Sunday, February 11, 2007

Into Focus 2/11/07

WHAT BUGS ME

Believe it or not, there are some things that bug me – other than the existence of Republicans and radical Islamic terrorists. You may not want to know this. If that is the case, just put down the paper and go back to the Golden Girls rerun you were watching before you flipped over here. No harm done.

Up first, it bugs me that the “Preparation H” people didn’t think up the “Head On” advertising concept before they did. That would have been so much more interesting.

Second, there’s the guy in the “Quizno’s” commercial that says “Mmm mmm mmm mmm mmm!”, when there are clearly only four “m’s” there on the screen. You’d think somebody would’ve caught that. Why do I have to do everything?

Having been a raging, wild-eyed liberal all my life, it bugs me to have to tell you that Nancy Pelosi’s eyes look like they’re propped open with invisible toothpicks.
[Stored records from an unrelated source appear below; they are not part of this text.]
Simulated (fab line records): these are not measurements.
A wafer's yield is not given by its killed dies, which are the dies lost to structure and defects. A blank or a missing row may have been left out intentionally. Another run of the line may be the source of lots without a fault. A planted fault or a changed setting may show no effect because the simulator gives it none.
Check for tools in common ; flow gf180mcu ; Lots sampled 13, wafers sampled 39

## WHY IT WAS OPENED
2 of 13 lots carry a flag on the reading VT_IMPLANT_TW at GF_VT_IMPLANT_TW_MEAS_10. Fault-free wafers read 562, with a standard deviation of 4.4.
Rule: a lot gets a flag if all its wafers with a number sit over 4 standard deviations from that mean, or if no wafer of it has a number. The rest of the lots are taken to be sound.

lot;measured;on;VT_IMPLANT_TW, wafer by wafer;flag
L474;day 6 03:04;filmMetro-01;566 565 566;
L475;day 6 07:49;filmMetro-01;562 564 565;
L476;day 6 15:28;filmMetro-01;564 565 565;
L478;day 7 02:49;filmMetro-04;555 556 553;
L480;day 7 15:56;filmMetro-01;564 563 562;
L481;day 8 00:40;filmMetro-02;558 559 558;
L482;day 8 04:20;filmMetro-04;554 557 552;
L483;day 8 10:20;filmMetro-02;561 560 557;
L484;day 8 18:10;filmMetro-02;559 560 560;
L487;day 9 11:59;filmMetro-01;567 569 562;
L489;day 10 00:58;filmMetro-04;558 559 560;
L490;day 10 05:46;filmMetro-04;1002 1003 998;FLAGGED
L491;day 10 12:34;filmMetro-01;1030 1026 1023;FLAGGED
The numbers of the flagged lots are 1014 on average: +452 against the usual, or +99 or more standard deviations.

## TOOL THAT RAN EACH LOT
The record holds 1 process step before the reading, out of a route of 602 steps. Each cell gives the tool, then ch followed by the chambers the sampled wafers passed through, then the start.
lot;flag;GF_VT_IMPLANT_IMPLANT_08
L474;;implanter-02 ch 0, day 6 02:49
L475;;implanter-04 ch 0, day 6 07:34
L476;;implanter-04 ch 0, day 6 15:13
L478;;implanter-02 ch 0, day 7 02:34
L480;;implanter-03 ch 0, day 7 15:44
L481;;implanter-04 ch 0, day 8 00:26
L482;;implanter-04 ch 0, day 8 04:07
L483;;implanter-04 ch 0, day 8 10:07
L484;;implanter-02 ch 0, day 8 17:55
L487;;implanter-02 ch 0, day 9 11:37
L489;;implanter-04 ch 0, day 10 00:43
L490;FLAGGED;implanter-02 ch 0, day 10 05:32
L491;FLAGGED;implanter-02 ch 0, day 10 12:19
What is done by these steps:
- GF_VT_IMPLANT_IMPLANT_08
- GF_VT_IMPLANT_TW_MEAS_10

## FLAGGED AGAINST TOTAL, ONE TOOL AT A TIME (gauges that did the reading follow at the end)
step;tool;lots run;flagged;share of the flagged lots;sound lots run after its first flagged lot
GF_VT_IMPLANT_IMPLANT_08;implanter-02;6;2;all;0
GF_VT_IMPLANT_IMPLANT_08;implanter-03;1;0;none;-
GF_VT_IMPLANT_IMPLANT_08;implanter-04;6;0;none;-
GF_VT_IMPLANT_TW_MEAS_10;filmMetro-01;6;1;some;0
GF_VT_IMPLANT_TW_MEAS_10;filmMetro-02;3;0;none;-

Somebody should have explained to that crazy astronaut lady that, if she hurried, she could pee while she was gassing up her vehicle. There’s no way she could drive 900 miles without having to stop for gas. That whole diaper thing … you know what?… bugs me. If she would’ve been thinking like a real American entrepreneur, she would have used her loony vendetta as a publicity stunt, by teaming up with some hybrid car manufacturer that could actually go that far on a tank of gas. Then she might have had the extra money to pay her legal fees and psychotherapy bills. Everybody respects somebody – even somebody who’s nuts – that knows how to make money.

Unless I understand English, how in the wide wide world of sports am I going to understand some telephone recording that tells me “For English, press one”? If I do understand English, why would I have to select some other language? To me, this is as dumb as the sign at the drive-thru window that says “We have menus in Braille”; or the “Handicapped Parking” spot at Sonic; or the sign inside the elevator that says “In case of fire use the stairs”. If that sounds “racist” to you, go ahead and turn me in to Paula Zahn. She’s pretty much turning over every rock she can find anyway to find anything she can turn into a race issue. That kinda bugs me too.

Cars with “vanity plates”. Well, not really the cars as much as the people that have them displayed. We already know it’s a Jag. And if we don’t, there’s nothing you can put on that plate that’s going to impress us anyway. What if you were out to commit some kind of crime, or you just didn’t want somebody to know who you were? You think it’s harder for a witness to remember “BOBZVET” than some regular plate? If I was going to get some custom license plate, I’d make it as difficult as possible for somebody to remember. 3GZ3PDC. Let ‘em repeat that over and over in their heads ‘til the cops get there. You never know when you might not want somebody to testify that they saw you gassing up your vehicle while wearing a diaper.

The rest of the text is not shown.